Sinjar is important because of Highway 47, which lies alongside the town and links ISIS' two biggest strongholds — Raqqa in Syria and Mosul in northern Iraq. The 75-mile-long highway has been one of the most active supply lines for ISIS, a major conduit for goods, weapons and fighters.

Kurdish peshmerga troops approached Sinjar "from all directions" to clear out ISIS militants, Brig. Yehya Rasool said earlier.

Since the assault was launched Thursday in conjunction with U.S.-led airstrikes, the Kurds captured more than 58 square miles of territory around Sinjar from ISIS, according to officials.
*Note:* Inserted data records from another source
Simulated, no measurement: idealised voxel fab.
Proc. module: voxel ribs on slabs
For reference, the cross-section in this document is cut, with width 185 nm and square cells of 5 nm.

"ISIL defeated and on the run," the Kurdistan regional security council said in a tweet, using another acronym for ISIS.

Sinjar was captured by ISIS in August 2014, shortly after the extremists seized Mosul and blitzed from Syria across northern Iraq.

Once in Sinjar, ISIS inflicted a wave of terror against the minority Yazidi community, members of an ancient religion whom the militants view as heretics and accuses of worshiping the devil.

Image: Yazidi refugees in Syria celebrate
Yazidi refugees celebrate news of the liberation of Sinjar from ISIS extremists in Derek, Syria, on Friday.John Moore / Getty Images

Since then, the name Sinjar has evoked images of tens of thousands of terrified Yazidis fleeing into the mountains, where the militants surrounded them, leaving them trapped and exposed to scorching summer heat.

The crisis prompted the United States to launch aid drops to the stranded. An untold number were killed in the assault, and hundreds of men and women were abducted — the women subsequently enslaved and given to ISIS militants across the group's territory in Iraq and Syria.

The massacres in Sinjar also spurred the U.S. to launch the first round of airstrikes.

An earlier attempt to wrest back control of Sinjar, which is about 30 miles from the Syrian border, stalled in December.